It's not about my courteous father who would never speak rudely to another person, let alone handle them against their will.
It is about my daughter's right to work in a cafe without customers threatening to wait for her and rape her because they are dissatisfied with the coffee.
It is not about my son who manages to walk around the roads at night without ever assaulting a female.
It is about my daughter's right to walk down the same roads and not be assaulted by anyone.
It is not about my male colleagues who are immaculate in their behaviour around students and staff.
It is about my daughter and other young teens who were groped on stage by a middle aged man at the same institution and unable to do anything about it.
It is not about all the lovely men I have met at parties and had a great time with.
It is about my daughter's right to go to a party and maybe even stay for a sleepover without some random male trying to push his way into her bed.
It is not about my loving husband for whom sex has always been a mutual act of engaging with another human being.
It is about my daughter's right not to be guilt-tripped and followed and harassed if she decides she doesn't want to have sex with any particular man.
For once, it is not about the men. IT'S ABOUT THE WOMEN.

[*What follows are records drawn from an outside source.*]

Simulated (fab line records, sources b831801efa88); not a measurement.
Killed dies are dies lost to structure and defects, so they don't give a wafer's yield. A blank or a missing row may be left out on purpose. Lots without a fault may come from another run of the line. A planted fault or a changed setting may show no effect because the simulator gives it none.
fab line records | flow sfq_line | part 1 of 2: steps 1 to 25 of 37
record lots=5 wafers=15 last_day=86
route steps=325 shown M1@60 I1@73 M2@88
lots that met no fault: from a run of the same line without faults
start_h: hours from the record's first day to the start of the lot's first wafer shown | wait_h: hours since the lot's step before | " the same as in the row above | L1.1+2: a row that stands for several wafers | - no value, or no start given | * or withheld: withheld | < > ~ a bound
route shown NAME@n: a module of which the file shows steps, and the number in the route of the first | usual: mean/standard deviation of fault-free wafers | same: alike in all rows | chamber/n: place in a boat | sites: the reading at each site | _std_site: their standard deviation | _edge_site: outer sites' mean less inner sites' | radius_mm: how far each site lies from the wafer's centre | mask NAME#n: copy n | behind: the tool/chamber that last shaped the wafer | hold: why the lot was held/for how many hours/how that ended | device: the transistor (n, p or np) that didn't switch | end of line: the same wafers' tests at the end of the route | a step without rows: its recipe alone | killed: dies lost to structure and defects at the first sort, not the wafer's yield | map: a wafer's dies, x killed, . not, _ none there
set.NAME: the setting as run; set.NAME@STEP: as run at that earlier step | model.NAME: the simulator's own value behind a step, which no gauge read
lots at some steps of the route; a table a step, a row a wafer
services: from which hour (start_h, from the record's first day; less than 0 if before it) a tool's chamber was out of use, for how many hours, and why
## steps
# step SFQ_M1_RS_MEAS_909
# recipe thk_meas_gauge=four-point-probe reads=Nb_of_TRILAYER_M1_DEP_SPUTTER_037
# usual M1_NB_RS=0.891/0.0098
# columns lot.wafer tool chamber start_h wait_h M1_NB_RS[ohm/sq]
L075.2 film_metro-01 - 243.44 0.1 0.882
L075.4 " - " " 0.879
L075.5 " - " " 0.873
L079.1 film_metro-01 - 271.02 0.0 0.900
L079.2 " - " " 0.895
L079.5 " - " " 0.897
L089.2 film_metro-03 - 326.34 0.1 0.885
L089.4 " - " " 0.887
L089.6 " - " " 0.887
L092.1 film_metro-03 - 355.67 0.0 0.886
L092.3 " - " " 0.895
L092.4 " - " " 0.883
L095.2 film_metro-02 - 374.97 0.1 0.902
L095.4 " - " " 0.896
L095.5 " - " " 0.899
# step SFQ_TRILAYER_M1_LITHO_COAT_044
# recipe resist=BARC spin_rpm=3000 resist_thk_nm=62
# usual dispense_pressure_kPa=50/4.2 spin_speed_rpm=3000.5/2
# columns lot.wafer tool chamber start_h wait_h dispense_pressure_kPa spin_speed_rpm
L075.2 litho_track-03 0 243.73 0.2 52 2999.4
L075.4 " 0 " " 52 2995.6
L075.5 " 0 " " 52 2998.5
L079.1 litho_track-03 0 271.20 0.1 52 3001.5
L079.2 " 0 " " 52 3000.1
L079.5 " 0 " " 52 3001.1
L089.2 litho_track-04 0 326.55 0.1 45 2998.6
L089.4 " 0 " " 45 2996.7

Of course there are worries about men too. My son has been assaulted in the street. But it was by other boys his age, not by women. And it has happened twice, as an unexpected and unusual occurrence.
My daughter has to be on her watch every time she goes to a party, every time she walks home alone at night, every time she works in close proximity to men.
It is not hating him to point out that her life is influenced by the need to take precautions in a way that his isn't.